I’ve admitted it before: I can be awkward at networking events. While I’m an outgoing person, I’m reluctant to randomly approach people I don’t know. If I attend an event with a group of colleagues, I’ll talk mostly to them. If I’m by myself, you might find me near the bar or slowly circling the room to avoid the embarrassment of standing alone. I’ve heard from many other professionals who’ve expressed similar feelings.
For career development, though, these events can be important. And sometimes we just can’t avoid them if they’re a part of our jobs. We can’t always count on going with colleagues or running into people we know. So how can those of us who struggle with networking events get the most out of them? Here are three easy steps that might help:
- Head straight to the bar. No, no, not because you need booze to make it through. This move provides you with an immediate destination when you arrive and something to do when you first walk into the room, other than stand there awkwardly. (Also, you never know who you might meet at the bar.)
- Once you have a drink in hand, briefly survey the room. Look for someone standing alone, or a small group of two or three people. I usually look for people at a standing table, which provides a set location and somewhere I can set my drink or a plate of appetizers. It also makes it easier for other people to join the group.

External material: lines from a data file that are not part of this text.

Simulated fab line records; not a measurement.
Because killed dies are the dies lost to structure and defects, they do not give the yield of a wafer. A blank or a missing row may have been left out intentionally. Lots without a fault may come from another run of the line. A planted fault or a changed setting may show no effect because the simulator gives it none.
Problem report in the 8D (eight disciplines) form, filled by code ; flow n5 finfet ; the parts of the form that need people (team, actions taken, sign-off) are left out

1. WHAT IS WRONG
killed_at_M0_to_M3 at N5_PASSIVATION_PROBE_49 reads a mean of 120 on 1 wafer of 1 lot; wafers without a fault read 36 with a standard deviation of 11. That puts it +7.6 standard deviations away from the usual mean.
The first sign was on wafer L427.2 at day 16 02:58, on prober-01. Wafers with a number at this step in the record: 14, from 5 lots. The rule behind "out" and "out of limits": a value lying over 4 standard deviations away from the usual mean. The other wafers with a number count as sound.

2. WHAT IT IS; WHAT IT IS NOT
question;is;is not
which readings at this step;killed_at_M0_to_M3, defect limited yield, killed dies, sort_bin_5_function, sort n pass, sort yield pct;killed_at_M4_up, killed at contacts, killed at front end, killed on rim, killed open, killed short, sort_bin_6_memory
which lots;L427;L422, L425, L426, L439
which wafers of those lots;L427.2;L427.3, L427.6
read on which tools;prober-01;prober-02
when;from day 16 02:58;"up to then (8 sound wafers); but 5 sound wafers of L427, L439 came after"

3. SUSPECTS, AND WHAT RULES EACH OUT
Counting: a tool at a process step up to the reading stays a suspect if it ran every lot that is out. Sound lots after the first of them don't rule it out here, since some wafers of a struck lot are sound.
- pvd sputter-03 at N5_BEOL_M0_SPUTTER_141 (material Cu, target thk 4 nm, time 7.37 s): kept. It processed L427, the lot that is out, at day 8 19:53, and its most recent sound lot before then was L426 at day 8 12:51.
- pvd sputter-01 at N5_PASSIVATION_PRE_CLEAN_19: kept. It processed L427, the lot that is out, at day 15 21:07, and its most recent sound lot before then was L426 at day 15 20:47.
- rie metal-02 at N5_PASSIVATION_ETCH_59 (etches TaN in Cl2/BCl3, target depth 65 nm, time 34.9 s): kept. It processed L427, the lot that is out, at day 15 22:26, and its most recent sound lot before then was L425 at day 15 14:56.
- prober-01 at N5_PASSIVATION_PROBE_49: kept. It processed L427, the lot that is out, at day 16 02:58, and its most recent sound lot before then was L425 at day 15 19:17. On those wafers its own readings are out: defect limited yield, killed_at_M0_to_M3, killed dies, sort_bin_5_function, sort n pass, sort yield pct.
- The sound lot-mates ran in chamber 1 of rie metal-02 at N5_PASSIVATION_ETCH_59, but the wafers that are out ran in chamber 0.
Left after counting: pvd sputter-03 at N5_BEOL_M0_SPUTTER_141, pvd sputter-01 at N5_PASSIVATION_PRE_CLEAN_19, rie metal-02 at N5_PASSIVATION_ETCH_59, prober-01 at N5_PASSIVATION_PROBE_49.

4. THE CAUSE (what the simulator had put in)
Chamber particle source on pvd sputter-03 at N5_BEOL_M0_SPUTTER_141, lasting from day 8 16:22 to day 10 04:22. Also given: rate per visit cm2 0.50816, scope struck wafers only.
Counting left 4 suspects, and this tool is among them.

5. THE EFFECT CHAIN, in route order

- Once you’ve identified a target, simply approach and introduce yourself. Do so not too aggressively—don’t startle or abruptly interrupt a conversation. But be confident. Don’t linger and wait for your target to notice you. Use body language to indicate your intention to join (like setting your drink on the standing table). This cold-turkey approach can be hard for some of us, I know. It is for me. But I’ve discovered, lo and behold, people go to networking events to meet other people (I know, a groundbreaking insight). Approaching a new person and starting a conversation is, in fact, something that’s kind of expected at networking events.